I note and acknowledge that Senator Ó Donnghaile has withdrawn his amendments in favour of mine. There was a considerable overlap between the group of amendments which we are discussing but there remain a number of points of divergence and I note the Senator did not make reference to his proposal to withdraw amendments Nos. 41, 43 and 44, which relate to matters such as ministerial proposals and the monitoring and further assessment of legislative proposals. In my view, the amendments are more appropriate to a somewhat different type of structure than is possible within the framework of this particular Bill.

The key point is that there is general consistency in the overall objective to ensure there is public confidence in the practice of sentencing in general, though I am not sure how far we can go in terms of the particular in this regard. As policy makers, we have to ensure confidence in the sentencing regime is evident. We are debating a larger number of amendments, which is somewhat inevitable having regard to the changes required in the Bill as we move towards a provision for sentencing guidelines and the information committee.On the amendments in my name, the first set of amendments, which are Nos. 2, 6, 14, 17, 20, 23 and 26, all appear to be very straightforward. They concern a change in name for what is currently referred to as a sentencing information committee. The effect of the amendments is that the committee will be renamed the sentencing guidelines and information committee. This reflects its new remit and the new functions bestowed upon it.

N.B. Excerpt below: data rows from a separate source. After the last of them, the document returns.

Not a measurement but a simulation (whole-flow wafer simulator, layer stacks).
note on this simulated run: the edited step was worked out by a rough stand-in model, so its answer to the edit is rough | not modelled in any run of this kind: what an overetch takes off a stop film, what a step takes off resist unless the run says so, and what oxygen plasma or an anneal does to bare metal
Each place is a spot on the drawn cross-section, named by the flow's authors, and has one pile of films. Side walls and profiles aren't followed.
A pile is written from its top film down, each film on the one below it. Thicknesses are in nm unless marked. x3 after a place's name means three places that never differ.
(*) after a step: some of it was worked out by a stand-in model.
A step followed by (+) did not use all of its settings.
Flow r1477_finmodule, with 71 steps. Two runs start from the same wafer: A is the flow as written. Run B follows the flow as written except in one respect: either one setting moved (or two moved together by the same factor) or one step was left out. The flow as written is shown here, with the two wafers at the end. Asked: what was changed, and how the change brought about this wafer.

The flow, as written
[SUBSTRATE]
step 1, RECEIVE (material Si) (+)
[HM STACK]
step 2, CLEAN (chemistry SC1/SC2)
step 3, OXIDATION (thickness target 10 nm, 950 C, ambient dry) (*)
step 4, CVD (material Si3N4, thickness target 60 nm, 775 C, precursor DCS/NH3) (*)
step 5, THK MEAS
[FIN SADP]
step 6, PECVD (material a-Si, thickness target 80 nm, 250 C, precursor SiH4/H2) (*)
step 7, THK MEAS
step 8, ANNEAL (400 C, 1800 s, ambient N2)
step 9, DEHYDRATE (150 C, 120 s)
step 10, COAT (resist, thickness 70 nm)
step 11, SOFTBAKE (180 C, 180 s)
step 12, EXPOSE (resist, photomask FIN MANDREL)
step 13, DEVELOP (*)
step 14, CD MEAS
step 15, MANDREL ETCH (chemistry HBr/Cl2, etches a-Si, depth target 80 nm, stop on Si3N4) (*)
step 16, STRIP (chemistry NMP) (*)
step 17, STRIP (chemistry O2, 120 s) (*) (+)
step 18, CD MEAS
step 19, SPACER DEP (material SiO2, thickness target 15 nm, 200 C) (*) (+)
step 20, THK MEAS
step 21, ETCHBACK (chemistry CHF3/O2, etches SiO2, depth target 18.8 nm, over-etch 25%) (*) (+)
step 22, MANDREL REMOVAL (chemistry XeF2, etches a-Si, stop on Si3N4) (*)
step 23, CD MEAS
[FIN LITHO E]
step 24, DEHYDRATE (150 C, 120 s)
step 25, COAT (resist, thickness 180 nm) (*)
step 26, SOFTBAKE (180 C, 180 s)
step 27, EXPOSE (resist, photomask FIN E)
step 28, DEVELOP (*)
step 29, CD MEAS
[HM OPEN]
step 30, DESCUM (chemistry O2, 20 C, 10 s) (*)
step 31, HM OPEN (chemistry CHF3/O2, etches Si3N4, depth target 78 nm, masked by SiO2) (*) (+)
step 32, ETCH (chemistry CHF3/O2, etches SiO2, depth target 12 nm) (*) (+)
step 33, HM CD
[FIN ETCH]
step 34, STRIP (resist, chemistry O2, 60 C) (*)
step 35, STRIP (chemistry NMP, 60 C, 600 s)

Amendments Nos. 4, 19, 21, 24, 27, 29, 30 to 32, inclusive, and 77 are connected with the new functions the committee will now have. A key amendment among those is amendment No. 21, following the model in section 30, which relates to the judicial conduct committee. Provision is now being made for the committee to prepare draft sentencing guidelines and to submit those guidelines for review by the board of the judicial council. Any amendments to guidelines adopted by the council will be dealt with in the same manner.

Another key amendment in this group is amendment No. 77. It sets out the broad parameters for the sentencing guidelines which are to be adopted by the council. This amendment also specifies various factors which must be taken into account by both the committee and the board in preparing or reviewing drafts of such guidelines. Amendments Nos. 4 and 32 are linked to No. 77 insofar as they define the terms "sentence" and "sentencing guidelines." Amendment No. 27 is a consultation provision, which will allow the committee to draw upon external expertise in the preparation of draft sentencing guidelines. Amendment No. 31 mandates the committee to prepare material for inclusion in the annual report of the council in relation to its work. Apart from the first report of the council, which may cover a period longer than a calendar year, the relevant period will usually relate to activities during the preceding year, which is normal, as Senators will be aware.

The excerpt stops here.